Coffee or tea?
Most people living abroad would associate Brits with tea. We have all seen those lovely china cups and trays of digestives and cakes in Upstairs and Downstairs or Agatha Christie´s Poirot TV series. Coffee would only be served sometimes, usually to visually refer to modern times or to the well-off, middle/ professional class characters in that episode (as set up in the first half 20th century).
Tea is to UK what coffee is to other countries – to some extent, that is. Things have actually changed quite a bit over the last 10 years. Three aspects have caught my eye since the first day: coffee shops, types of coffes available here and how people in UK actually have their coffee.
When I first arrived, I still had coffee and tea. It took me quite a bit of research to find a good coffee shop. Chains were everywhere, but they tend to lack that cosy atmosphere. Most of the coffee shops that I´d find would be run by people from countries such as Iran or Italy. Some of them would refreshingly look like a traditional coffee shop back at home, as opposed to the sofa style as seen in TV series Friends. These days, I have seen more coffee shops or ´greasy spoon´ cafes serving half-decent coffee. Global economy, maybe?
Another explanation might be the huge amounts of foreigners living in London. 14 million counting the un-registered foreigners. After some two or three years, I started to notice that the customer base in coffee shops was mixed. People from older generations and other countries sharing the same store with the younger generation, many of them British young professionals.
It seems that alongside an interest in foreign cuisines, there is this interest in coffee. Travellers have probably helped to raise an interest in quality coffee and which is served in so many different and fun ways. I had never thought about the many types of coffee available! Over 10 years ago, only white, black and American coffee were widely available, whereas I have lately found here many of the coffees shown in this infographic (courtesy of CharmingItaly.com) and that are not so widely available back at home. They are also so pricey, that instant coffee used to be a close ally. Have you ever tried doppio?
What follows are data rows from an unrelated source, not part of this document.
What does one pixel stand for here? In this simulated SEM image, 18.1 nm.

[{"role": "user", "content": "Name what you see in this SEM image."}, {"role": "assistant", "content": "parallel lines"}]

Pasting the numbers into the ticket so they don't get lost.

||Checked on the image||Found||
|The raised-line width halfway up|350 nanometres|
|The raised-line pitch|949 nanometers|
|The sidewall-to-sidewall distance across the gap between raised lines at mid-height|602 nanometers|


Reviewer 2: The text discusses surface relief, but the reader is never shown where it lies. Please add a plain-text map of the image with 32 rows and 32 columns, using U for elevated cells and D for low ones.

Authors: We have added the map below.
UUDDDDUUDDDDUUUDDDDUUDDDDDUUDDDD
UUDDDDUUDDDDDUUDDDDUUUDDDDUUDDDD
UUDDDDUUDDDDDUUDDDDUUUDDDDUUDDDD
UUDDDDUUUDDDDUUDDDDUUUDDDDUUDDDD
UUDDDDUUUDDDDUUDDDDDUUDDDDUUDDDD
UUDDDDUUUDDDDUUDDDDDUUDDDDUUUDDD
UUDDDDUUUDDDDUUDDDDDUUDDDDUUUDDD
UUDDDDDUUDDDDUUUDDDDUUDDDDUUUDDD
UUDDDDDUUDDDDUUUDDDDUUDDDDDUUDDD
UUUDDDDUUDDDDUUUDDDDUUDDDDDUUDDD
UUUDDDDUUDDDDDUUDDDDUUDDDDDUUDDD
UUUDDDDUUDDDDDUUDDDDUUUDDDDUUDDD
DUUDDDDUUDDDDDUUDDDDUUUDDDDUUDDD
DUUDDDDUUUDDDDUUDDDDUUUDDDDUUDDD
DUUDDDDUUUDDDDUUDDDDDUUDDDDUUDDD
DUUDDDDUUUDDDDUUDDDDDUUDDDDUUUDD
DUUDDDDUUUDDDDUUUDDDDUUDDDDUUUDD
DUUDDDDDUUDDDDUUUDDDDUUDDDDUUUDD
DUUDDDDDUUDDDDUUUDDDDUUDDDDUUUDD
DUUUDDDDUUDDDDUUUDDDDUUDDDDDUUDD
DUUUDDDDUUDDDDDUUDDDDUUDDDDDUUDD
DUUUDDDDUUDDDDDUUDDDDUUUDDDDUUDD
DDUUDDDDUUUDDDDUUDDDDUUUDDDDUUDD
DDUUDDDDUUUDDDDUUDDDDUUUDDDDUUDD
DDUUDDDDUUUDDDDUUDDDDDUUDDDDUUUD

The way people have their coffee in London/ UK keeps startling me. At work, it looks like they have it in the same way as tea, that is, big mug with little o no milk at all. How can they cope with so much cafeine everyday? Coffee tends to be stronger than tea. I don´t think they care, though. Coffee in offices tends to be quite weak anyway.
These days, I have this little dilemma: tea or coffee vs herbal tea… I certainly miss the taste of the black liquid mixed with some milk…
What kind of coffee would you like to try?